First Impressions: Before + After by Neil Young

Earlier in 2023, Neil Young hit the road for the first time since 2019. Before + After, co-produced by the legendary Lou Adler, is an approximation of that show, which featured the same basic setlist of rarely played songs and/or songs he hadn’t played in a long time. It’s not a greatest hits affair, in other words, but akin to a living history presentation that uses the long ago to inform the now. As Neil told NYA patrons (including me) on a June ’23 call, “They are songs that apply to my life right now, and apply to everyone’s lives in this era that we’re in. Some of them were written 10, 20, 30, 40 years ago, but never really played live.”

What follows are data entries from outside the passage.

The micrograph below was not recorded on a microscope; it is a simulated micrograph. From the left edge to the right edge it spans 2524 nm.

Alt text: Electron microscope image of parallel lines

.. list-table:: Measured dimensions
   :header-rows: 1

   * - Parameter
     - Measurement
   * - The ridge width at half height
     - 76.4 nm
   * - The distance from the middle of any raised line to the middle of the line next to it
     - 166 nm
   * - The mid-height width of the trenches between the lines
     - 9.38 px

But, as I note above, Before + After isn’t a live show with the audience reactions mixed out. Recorded at an unnamed location, it’s reminiscent of the long-unreleased Hitchhiker. Aside from Bob Rice on vibraphone or piano on two songs, it’s just Neil on acoustic guitar, piano or pump organ, while occasionally accompanying himself on harmonica, sharing old songs that have new meaning to him. “People my age/they don’t do the things I do,” he sings in the opening “I’m the Ocean,” from his 1995 collaboration with Pearl Jam, Mirror Ball. It’s more true now than then, with only a handful of his contemporaries still slinging songs. 

It’s a sterling set.

I suppose I could delve into the undercurrents that drive the album, how I hear Neil facing mortality, love and loss throughout. Instead I’ll focus on the mix, which finds the songs flowing into the next sans breaks. Dots and hidden strands are connected. For instance, the way “My Heart,” a stellar cut from Sleeps With Angels, becomes one with “When I Hold You in My Arms” from the under-appreciated Are You Passionate? is sheer genius. “When I hold you in my arms/it’s like a breath of fresh air,” he sings in the latter, which give way to the pump organ for the ecologically themed “Mother Earth.” It’s all one song, indeed.

If you’re a longtime fan, Before + After is a no-brainer. And if you’re not, well, give it a listen, anyway. It’s a sublime set that touches the heart, especially during the “Birds,” “My Heart” and “When I Hold You in My Arms” section.